Longtime British tour company Thomas Cook collapsed after failing to secure rescue funding, and travel bookings for its more than 600,000 global vacationers were canceled early Monday.

The British government said the return of the firm’s 150,000 British customers now abroad would be the largest repatriation in its peacetime history. The process began Monday and officials warned that delays are inevitable.

The Civil Aviation Authority said Thomas Cook has ceased trading, its four airlines will be grounded, and its 21,000 employees in 16 countries, including 9,000 in the UK, will lose their jobs. The company several months ago had blamed a slowdown in bookings because of Brexit uncertainty for contributing to its crushing debt burden.

The 178-year-old company had said Friday it was seeking 200 million pounds ($250 million) to avoid going bust and was in weekend talks with shareholders and creditors to stave off failure. The prominent firm, whose airliners were a familiar sight in many parts of the world, also operated around 600 UK travel stores.

The company’s chief executive, Peter Fankhauser said, “This marks a deeply sad day for the company which pioneered package holidays and made travel possible for millions of people around the world.”

He said a deal had been “largely agreed” but that “an additional facility” requested in the last few days presented an insurmountable challenge but provided no further details.

“I would like to apologize to our millions of customers, and thousands of employees,” he said in a statement.

Britain’s CAA said it had arranged an aircraft fleet for the complex British repatriation effort, which is expected to last two weeks.

“Due to the significant scale of the situation, some disruption is inevitable, but the Civil Aviation Authority will endeavor to get people home as close as possible to their planned dates,” the aviation authority said in a statement.

Describing the repatriation plan, British Transport Secretary Grant Shapps said dozens of charter planes, from as far afield as Malaysia, had been hired to fly customers home free of charge. He said hundreds of people were staffing call centers and airport operations centers.

“The task is enormous, the biggest peacetime repatriation in UK history. So there are bound to be problems and delays,” he said.

A website set up by the aviation authority to aid the firm’s customers crashed shortly after the company collapse was announced.

Unions representing the Thomas Cook staff had urged the British government to intervene to prop up Thomas Cook to protect jobs and the traveling public.

British Prime Minister Boris Johnson said the government was right not to bail out the company, arguing that travel firms should do more to ensure they don’t collapse.
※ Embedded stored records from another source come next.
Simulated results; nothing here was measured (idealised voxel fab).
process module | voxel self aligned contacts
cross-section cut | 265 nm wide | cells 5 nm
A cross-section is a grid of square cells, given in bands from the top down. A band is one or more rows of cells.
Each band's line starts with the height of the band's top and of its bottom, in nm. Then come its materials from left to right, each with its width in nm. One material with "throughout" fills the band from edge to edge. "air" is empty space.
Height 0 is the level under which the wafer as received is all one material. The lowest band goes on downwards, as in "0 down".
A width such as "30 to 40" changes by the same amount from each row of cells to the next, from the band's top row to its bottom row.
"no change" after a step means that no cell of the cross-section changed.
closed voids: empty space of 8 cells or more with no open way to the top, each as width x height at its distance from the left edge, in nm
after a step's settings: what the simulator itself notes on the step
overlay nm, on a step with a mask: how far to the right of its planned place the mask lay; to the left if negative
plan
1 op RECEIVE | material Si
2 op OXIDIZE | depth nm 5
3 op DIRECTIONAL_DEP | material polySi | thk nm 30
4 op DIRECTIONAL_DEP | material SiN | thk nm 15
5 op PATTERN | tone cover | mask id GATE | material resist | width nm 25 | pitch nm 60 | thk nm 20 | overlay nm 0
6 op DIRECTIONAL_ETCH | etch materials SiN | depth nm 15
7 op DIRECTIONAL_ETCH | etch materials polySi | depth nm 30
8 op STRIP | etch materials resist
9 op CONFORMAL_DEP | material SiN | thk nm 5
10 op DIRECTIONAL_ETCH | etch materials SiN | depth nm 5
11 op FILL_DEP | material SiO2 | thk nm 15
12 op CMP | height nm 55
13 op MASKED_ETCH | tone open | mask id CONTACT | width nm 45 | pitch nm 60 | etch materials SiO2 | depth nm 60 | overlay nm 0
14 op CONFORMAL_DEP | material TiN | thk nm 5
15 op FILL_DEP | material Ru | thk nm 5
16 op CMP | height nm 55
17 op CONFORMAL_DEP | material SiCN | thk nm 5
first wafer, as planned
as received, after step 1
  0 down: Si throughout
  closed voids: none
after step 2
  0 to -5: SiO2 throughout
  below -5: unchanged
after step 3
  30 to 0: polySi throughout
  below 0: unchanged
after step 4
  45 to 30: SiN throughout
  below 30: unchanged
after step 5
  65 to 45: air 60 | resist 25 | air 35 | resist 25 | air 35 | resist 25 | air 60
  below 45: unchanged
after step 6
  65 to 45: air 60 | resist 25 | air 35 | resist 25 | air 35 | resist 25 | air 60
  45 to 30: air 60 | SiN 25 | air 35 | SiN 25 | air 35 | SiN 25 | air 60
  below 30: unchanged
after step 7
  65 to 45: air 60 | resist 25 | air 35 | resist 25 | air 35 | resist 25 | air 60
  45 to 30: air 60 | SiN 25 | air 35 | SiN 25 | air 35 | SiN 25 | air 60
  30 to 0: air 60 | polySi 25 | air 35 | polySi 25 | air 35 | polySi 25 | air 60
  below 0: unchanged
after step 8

Johnson said the government would help repatriate the 150,000 stranded British travelers. But he said bailing out the company would have established “a moral hazard” because other firms might later expect the same treatment.

“We need to look at ways in which tour operators one way or another can protect themselves from such bankruptcies in future,” Johnson said. “One is driven to reflect on whether the directors of these companies are properly incentivized to sort such matters out.”

Most of Thomas Cook’s British customers are protected by the government-run travel insurance program, which makes sure vacationers can get home if a British-based tour operator fails while they are abroad.

Thomas Cook, which began in 1841 with a one-day train excursion in England and now operates in 16 countries, has been struggling over the past few years. It only recently raised 900 million pounds ($1.12 billion), including receiving money from leading Chinese shareholder Fosun.

An estimated 1 million future travelers will find their bookings for upcoming holidays cancelled. They are likely to receive refunds under the terms of the government’s travel insurance plan.

Officials plan to post details on how to receive refunds later on Monday. Travelers holding reservations with Thomas Cook were told not to go to the airport because all flights had been cancelled.

An earlier repatriation plan following the 2017 collapse of Monarch Airlines cost the government about 60 million pounds. The Thomas Cook effort is much larger and likely to be far more costly.

In May, the company reported a debt burden of 1.25 billion pounds and cautioned that political uncertainty related to Britain’s scheduled departure from the European Union at the end of October had hurt demand for summer holiday travel. Heat waves over the past couple of summers in Europe have also led many people to stay at home, while higher fuel and hotel costs have weighed on the travel business.

The company’s troubles were already affecting those traveling under the Thomas Cook banner.

A British vacationer told BBC radio on Sunday that the Les Orangers beach resort in the Tunisian town of Hammamet, near Tunis, demanded that guests who were about to leave pay extra money for fear it wouldn’t be paid what it is owed by Thomas Cook.

Ryan Farmer, of Leicestershire, said many tourists refused the demand, since they had already paid Thomas Cook, so security guards shut the hotel’s gates and “were not allowing anyone to leave.”

It was like “being held hostage,” said Farmer, who is due to leave Tuesday. He said he would also refuse to pay if the hotel asked him.

The Associated Press called the hotel, as well as the British Embassy in Tunis, but no officials or managers were available for comment.